In October 2025, procurement leaders from across the Nordics gathered at the CPO Outlook 2025 summit in Stockholm to discuss the evolving challenges facing their function. The summit, held on October 15-16, brought together senior leaders from major organizations including NCC, Scania, Länsförsäkringar, Handelsbanken, Equinor, Solar, and Essity. Through surveys conducted from September through November 2025, 58 responses from 47 companies provided insights into the current state of procurement leadership.
Among the questions posed, one struck at the heart of a persistent organizational challenge: “What challenges arise from promises or expectations set by Sales, R&D, Finance or other functions that procurement needs to fulfill?”
The responses reveal a fundamental organizational tension: procurement operates in a web of dependencies yet often lacks the collaborative infrastructure to effectively navigate these relationships.
Core Challenge Clusters
The Misaligned Incentives Dilemma
The most striking pattern across responses centers on divergent functional goals. As the survey data shows, procurement faces challenges when “different functions optimize for different goals — Sales for revenue, Finance for cost savings, R&D for innovation speed, and Procurement for total value and compliance.”
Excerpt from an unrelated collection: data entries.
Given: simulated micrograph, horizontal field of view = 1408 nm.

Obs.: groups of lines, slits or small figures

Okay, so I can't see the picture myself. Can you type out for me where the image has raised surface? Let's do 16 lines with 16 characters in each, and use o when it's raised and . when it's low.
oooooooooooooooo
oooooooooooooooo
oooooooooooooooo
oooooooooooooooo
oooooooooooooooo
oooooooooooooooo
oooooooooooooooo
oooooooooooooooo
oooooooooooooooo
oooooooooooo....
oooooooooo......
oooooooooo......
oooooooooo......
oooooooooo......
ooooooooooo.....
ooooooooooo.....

This challenge manifests in several ways:
Short-termism versus strategic value creation – The pressure for immediate cost reductions conflicts with procurement’s role in building sustainable supplier relationships and long-term value. Respondents noted “focus on short-term wins instead of long-term wins” and “high expectations on savings while we have limited access to R&D resources supporting redesign/relocation.”
The price-focused perception problem – Survey participants highlighted that “other functions often have a limited understanding of procurement’s strategic role, leading to narrow expectations focused only on price.” This reductionist view overlooks how procurement decisions impact company risk, revenue, and operational efficiency.
The Late Involvement Syndrome
A recurring theme reveals procurement being brought into decisions too late to add strategic value. Respondents specifically mentioned:
- “I wish they would start asking to find something new instead of asking us to contract a supplier that provides faster horses”
- “We are involved too late, and therefore cannot do our part in a good way”
- “Lock in effect in supplier base”
This pattern suggests a reactive rather than proactive procurement function, constrained by decisions made upstream without input on supplier capabilities, market dynamics, or risk factors.
The Specification and Requirements Gap
Several responses point to inadequate preparation from stakeholder functions:
- “Customer requirements that are impossible to fulfill. Legacy products that have old specifications that aren’t updated”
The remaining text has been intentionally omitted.